For instance, while the three domes pictured above each occupy roughly the same space as an 18-inch scanner powered with a conventional 2-kW magnetron, they transmit at just 0.1 W. Yes, Broadband Radar uses just 1/2000th the peak power of the scanners it replaces and purportedly outperforms, in some ways spectacularly. The dome photo doesn’t show the claimed performance—and even screen shots need explanation—but it does illustrate Navico’s confidence. When delivered this spring, the domes will work with most existing Northstar and Simrad multifunction displays, as well as the new Lowrance HDS Series seen on page 42.
While a 0.1-W radar may sound nuts to boaters, it doesn’t to guys like Brandt who are familiar with the low-wattage, high-end radar that’s long been used by the military and others with deep pockets. Put simply, a microwave signal produced by a semiconductor—the definition of solid-state radar—is so much more precise than one produced by a vacuum-tube magnetron that it takes much less power to bounce it off a buoy or boat and get back a precise echo. What amazes Brandt and others is that Broadband Radar (BR) domes will start at about $1,750, a steal if they perform as promised.

Navico’s very unusual scanner comes with two antennas.
Lowrance product manager Greg Konig acknowledges that BR is not a patented invention per se, but rather a blend of smart engineering and just-now-available components. But he notes that it took five years for Navico to find the performance-value “sweet spot” he’s both proud of and careful to define: Apparently 0.1-W transmitters, though affordable, are a little weak even for solid state, and Konig says that BR is nothing special from about ten miles out to its 24-mile maximum range. But inside ten miles—and especially inside five miles—BR performance is “absolutely unmatched,” he says, and he means that relative to the best 2- and 4-kW HD recreational radars available.

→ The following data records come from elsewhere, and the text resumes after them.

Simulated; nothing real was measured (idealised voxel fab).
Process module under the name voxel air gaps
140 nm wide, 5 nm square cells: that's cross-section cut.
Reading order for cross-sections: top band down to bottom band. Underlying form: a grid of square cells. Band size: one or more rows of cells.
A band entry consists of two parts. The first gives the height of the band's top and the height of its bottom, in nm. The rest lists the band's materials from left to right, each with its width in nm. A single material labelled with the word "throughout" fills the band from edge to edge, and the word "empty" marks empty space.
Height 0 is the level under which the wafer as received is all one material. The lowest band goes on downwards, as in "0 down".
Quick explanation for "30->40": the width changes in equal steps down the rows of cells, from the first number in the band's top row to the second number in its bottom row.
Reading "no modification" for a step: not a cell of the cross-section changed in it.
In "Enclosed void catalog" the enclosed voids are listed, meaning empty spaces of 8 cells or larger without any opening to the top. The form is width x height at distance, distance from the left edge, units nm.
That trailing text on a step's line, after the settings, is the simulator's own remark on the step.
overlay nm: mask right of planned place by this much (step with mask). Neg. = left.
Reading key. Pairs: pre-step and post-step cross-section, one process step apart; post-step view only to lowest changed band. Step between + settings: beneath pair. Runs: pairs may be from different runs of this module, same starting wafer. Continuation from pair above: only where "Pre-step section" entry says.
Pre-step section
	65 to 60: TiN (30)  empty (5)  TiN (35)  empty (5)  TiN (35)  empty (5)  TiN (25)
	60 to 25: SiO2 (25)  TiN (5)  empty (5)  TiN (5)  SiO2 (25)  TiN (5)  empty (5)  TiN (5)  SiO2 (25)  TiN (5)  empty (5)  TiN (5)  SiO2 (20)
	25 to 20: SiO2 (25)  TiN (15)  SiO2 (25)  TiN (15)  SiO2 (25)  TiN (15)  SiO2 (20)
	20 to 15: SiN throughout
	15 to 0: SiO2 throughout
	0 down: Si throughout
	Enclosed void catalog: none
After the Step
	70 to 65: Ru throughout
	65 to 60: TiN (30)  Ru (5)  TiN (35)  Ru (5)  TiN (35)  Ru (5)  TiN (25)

What BR apparently has going for it is a range resolution that’s far superior to what’s possible when a magnetron sends out pulses and then stops and listens for their return. In fact, BR uses a solid-state technique called Frequency Modulated/Continuous Wave (FM/CW), which means there are no pulses at all. Indeed, there are two antennas inside the dome, one transmit and one receive. The continuous transmission is slightly modulated so that echo returns are measured not based on pulse timing but on exact frequency timing. The more you know, the stranger BR is, but the result is the ability to distinguish between even small, closely spaced targets like moored boats, pilings, and kayaks, according to Konig.
And that’s not all. The stop/start nature of crude, if powerful, magnetron pulses is why a radar area around your boat is either obscured by noise or blanked out by the digital signal processing chips inside the newer HD radars. BR doesn’t have that problem and can purportedly distinguish targets just ten feet away. Moreover, the high- range resolution means that BR is better at discriminating between wave tops and harder objects, and hence clutter controls are more successfully automated. Plus, solid-state radar scanners turn on instantly—no standby period waiting for the magnetron to warm up—and are intrinsically more stable, which means they need less tuning and tweaking.